Success. How do you know you’re a success with your organizational goals? With your time management? If you’ve been reading for awhile, you know I share a lot of my own learning and stories; I’m in my early 50’s and still learning. So I find it easier to explain the lessons and insights and with more depth when they are my own.
One of my coaching instructors a few years ago asked me to define success for my business. The course, Organizer Coach Marketing, was about the inner work we need to do, even before getting to the marketing tactics. Who is your favorite type of client and why? What value do you think they get from your organizing and coaching meetings; can you ask them for their own description? And so on.
ecause if you don’t know this part, then your tactics are just a shot in the dark. Sort of like organizing – if you don’t know your values, how can you know whether you’re spending time on the “right stuff?” If you haven’t figured out a time management system that feels intuitive to you and how you process your world, no planner or app is going to improve your time management. If you’ve bought all the products you can discover to organize the stuff, and it’s not still not feeling organized, then it’s more about your habits, your ability to maintain what you’ve put in place, and your abilities to motivate yourself or others.

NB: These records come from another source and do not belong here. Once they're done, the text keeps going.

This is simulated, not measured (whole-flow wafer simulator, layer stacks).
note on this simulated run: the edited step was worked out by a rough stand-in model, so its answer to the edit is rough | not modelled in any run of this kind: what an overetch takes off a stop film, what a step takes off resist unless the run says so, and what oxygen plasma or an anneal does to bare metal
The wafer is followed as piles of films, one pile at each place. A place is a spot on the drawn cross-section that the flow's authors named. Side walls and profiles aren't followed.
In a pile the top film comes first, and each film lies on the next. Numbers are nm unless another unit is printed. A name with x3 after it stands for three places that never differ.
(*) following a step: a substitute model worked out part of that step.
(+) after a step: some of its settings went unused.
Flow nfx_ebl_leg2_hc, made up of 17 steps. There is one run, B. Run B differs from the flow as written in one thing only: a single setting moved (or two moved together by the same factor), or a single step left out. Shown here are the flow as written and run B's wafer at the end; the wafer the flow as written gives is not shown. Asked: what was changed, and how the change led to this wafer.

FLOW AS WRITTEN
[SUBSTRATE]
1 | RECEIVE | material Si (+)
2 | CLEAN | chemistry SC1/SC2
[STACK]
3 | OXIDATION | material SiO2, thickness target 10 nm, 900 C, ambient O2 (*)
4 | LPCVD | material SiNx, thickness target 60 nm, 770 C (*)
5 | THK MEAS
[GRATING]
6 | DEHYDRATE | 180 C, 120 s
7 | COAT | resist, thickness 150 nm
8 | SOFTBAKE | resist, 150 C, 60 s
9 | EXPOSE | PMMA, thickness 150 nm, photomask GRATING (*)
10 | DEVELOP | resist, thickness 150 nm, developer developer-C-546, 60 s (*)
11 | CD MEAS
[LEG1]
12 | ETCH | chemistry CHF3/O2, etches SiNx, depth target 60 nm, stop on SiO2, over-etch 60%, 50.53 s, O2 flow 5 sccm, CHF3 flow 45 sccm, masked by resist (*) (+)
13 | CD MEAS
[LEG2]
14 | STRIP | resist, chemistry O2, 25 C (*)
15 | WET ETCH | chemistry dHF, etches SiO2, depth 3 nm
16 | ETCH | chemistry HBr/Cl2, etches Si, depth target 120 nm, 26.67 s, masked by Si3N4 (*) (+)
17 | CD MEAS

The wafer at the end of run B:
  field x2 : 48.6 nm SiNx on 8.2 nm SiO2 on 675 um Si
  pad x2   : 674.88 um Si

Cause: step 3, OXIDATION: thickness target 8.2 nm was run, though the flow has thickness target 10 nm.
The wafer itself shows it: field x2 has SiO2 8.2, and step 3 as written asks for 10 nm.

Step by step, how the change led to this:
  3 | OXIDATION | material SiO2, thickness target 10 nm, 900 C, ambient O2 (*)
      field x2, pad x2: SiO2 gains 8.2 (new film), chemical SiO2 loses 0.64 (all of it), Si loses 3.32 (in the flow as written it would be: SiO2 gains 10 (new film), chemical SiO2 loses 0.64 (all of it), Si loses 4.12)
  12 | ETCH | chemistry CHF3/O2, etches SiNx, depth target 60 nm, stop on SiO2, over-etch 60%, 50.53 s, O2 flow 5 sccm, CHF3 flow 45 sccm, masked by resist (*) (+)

So here was my own “internal work” thinking about my definition of success. I’ve purposefully put the thinking in order, from superficial to deeper thinking. You’ll notice the transition from external measures to internal ones here as well.
- Profit and revenue
- Billable hours
- “Six figures”
- Number of certifications I have/credentials (Important. Confidence-building. Only successful if you can bring the learning directly to clients and they benefit.)
- What clients/colleagues say (Important, but not as the only source of feeling a success.)
- Being asked to write a book about organizing. (What a boost.)
- The types of clients I work with: Are they curious about their own habits? Are their issues complex, because that’s what I enjoy?
- Doing the work I love.
- Creating new projects as I work on others or let them go. Design work (classes, workshops, writing books,blogs).
- Having time to write (“Write” means to share, educate, think deeply, create.)
- Volunteering in my industry. Giving back, now that I’m older and wiser and believe I have some to share.
- Seeing my prior career experience being useful to my business and clients. Realizing how it all fits is a beautiful feeling.
- Working with clients in an organizing/time management situation so that they can move onto do their own great work in life, and move into their own life’s purpose.
- Fulfilling friendships with smart, creative and wise colleagues – local, virtual and even those I only get to see once a year but stay in touch with. (Important to the self-employed, as we have no “hallway” to walk down or “water cooler” to hang out at!)
- Being able to do the work I love, not having it take over my personal world, expressing my values through my work and life (heck, knowing what they are!), being a strong and caring partner in life, being a respected partner in business, and making enough income to support the life I love.
Now, that feels like success. What are your own, internal measures of success? How do you know that your home is organized enough? Your home business systems are successful for you?